And as the number of identity fraud cases increases, so too does the number of corporate data breaches. The Javelin research found that nearly a third (30 percent) of all U.S. consumers were notified of breaches in 2017, up from 12 percent in 2016. For the first time ever, Social Security numbers (35 percent) were compromised more than credit card numbers (30 percent) in breaches.

“2017 was a runaway year for fraudsters, and with the amount of valid information they have on consumers, their attacks are just getting more complex,” says Al Pascual, senior vice president, research director, and head of fraud and security at Javelin Strategy & Research. “Fraudsters are growing more sophisticated in response to industry’s efforts to implement better security.”

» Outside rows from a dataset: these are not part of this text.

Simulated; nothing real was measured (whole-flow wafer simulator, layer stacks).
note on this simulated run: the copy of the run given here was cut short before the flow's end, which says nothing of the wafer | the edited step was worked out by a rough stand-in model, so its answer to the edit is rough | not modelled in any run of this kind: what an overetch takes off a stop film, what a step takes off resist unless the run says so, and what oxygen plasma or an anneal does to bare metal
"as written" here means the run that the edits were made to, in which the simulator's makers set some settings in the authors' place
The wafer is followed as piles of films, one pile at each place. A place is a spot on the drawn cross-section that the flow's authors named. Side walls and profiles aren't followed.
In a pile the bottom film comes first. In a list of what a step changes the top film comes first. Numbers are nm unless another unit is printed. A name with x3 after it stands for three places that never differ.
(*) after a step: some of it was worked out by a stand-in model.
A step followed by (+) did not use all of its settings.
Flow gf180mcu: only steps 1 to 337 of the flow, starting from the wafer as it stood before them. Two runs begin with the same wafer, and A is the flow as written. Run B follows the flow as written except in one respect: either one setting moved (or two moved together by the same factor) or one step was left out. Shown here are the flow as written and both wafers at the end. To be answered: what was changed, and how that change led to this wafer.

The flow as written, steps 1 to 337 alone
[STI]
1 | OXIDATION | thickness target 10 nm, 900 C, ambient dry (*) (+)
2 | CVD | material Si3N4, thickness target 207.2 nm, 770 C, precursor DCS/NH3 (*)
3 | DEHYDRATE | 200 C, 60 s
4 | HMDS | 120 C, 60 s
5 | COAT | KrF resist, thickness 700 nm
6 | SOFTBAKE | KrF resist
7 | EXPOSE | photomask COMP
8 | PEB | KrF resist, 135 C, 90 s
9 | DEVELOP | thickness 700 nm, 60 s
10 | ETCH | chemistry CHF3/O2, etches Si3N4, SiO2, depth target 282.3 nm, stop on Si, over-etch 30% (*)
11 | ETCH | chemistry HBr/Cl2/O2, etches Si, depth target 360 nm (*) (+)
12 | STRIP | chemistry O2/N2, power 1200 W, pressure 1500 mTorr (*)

While the losses by themselves are staggering, an equally troubling trend is the loss of trust that consumers have turned toward companies. Consumers are now shifting the perceived responsibility for preventing fraud from themselves to other entities, such as their financial institutions or the companies storing their data.

The proportion of consumers who are concerned about fraud rose from 51 percent in 2016 to 69 percent in 2017. Meanwhile, 63 percent of consumers are highly concerned about the threat of breaches, with many unsure that they can effectively protect themselves. 

Cynicism about breach notifications also rose dramatically, with 64 percent of breach victims indicating they believe the breach notifications do little to help protect them and are principally about providing legal cover for the companies whose files were compromised. 

Consumer Action’s Sherry hopes that when the European Union’s new General Data Protection Regulation (GDPR) goes into effect next month, U.S. consumers might see some ripple effect from companies’ push toward compliance. “It’s unlikely that global corporations will create country-specific systems for data protection, retention, correction, and deletion rights—making it possible for the strong EU rules to become the default for consumers in the United States and other countries,” she says.

“As global firms adapt to the EU’s data protection law, we’re hopeful that all consumers will benefit from stricter data security and gain a reasonable measure of control over their personal information that so many others prosper from the EU’s strong regulation,” Sherry says.